Not much, as it turns out. Never in the history of book-to-film translations (with the possible exception of Fight Club) have there been fewer alterations and deviations from the novel than in the case of High Fidelity. This is aided, of course, by the fact that the book, in trade paperback, consists of a slim 323 double-spaced pages. The end result is that in the film, no important scenes are omitted, and hardly any characters got the axe either. The flip side of the coin is that the book, as fiction, is a bit of a light lunch. Like the movie, the novel is narrated by Rob, the beleaguered owner of one of those wonderful out-of-the-way (translation: customer-free) used record stores, this one being named Championship Vinyl. After being abandoned by his pretty and smart girlfriend Laura for an aging, hawaiian-shirt- and ponytail-sporting, incense-burning New Age hipster named Ian, the perplexed Rob - who thinks in Billboard-style lists - goes on to tell us the stories behind his "all-time desert island top five" breakups, while in the present day desperately trying to win back his skeptical ex. Comedy ensues.

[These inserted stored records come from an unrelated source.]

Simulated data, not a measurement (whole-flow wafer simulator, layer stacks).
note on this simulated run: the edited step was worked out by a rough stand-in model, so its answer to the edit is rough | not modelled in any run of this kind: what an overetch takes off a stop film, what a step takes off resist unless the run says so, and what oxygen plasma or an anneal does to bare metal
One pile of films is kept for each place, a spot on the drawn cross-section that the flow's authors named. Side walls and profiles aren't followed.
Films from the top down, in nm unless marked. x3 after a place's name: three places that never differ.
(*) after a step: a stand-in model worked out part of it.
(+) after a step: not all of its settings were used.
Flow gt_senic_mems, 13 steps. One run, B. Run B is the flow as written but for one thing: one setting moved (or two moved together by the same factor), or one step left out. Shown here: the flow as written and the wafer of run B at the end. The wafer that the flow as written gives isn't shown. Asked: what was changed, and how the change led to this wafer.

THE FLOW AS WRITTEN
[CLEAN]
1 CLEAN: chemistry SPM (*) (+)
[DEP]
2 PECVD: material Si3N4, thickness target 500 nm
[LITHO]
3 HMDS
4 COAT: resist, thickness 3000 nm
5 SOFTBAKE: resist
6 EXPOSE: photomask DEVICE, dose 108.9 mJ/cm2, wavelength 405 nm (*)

This sort of story's been done before, of course, but one of the neat little twists is the tour Hornby gives us of the musical culture, where respect is earned by stumping people with encyclopedic knowledge of bands like Echo and the Bunnymen, and the undisguised contempt that the music elite, like the elites of all niche groups, express towards the everyday civilian. The pop culture at large permeates every facet of High Fidelity - certain passages don't make much sense unless you know what Rob means when he says, for instance, that someone reminds him of a character from Reservoir Dogs. This, of course, makes the book very much a novel of the 1990s - probably not something to be read twenty or thirty years from now - but unlike similar name-dropping books and movies, this novel is introspective about its own inseparable connection to the transitory. And this cuts to the heart of Rob's problems, because he's let the worship of the impermanent take over his life. "Do I listen to pop music because I'm miserable," he muses, "or am I miserable because I listen to pop music?" Like all mass-culture junkies, Rob mourns for the loss of old favorites while simultaneously trying to get his hands on the next big thing. So it is with his love life.
Rob could easily come off as a narcissistic jerk, but Hornby neatly pulls off the trick of making us see where he's been sabotaging his relationships with women with sympathy rather than scorn. And the mistakes Rob makes are the mistakes that many men have made, though perhaps not so hilariously. The book is short (another way of putting it, of course, is that it never outstays its welcome) and full of suitably quotable lines. The London setting really makes no difference to the story one way or another (though the British school system continues to confound me: for a while I was under the impression that the "sixth form" was akin to our sixth grade, and thus was in for a shock when Rob's youthful counterpart began indulging in heavy petting). As a comedy, High Fidelity is excellent, though as literature it's basically junk food; but for the eight or ten hours I was reading the book, I was fully under its spell. If we're being honest, how many other books can we say that about? I don't want to seem like I'm damning with faint praise: good comedy is harder by far than it looks, and even rarer is a book that leavens the humor with thoughtful characterization and crisp prose.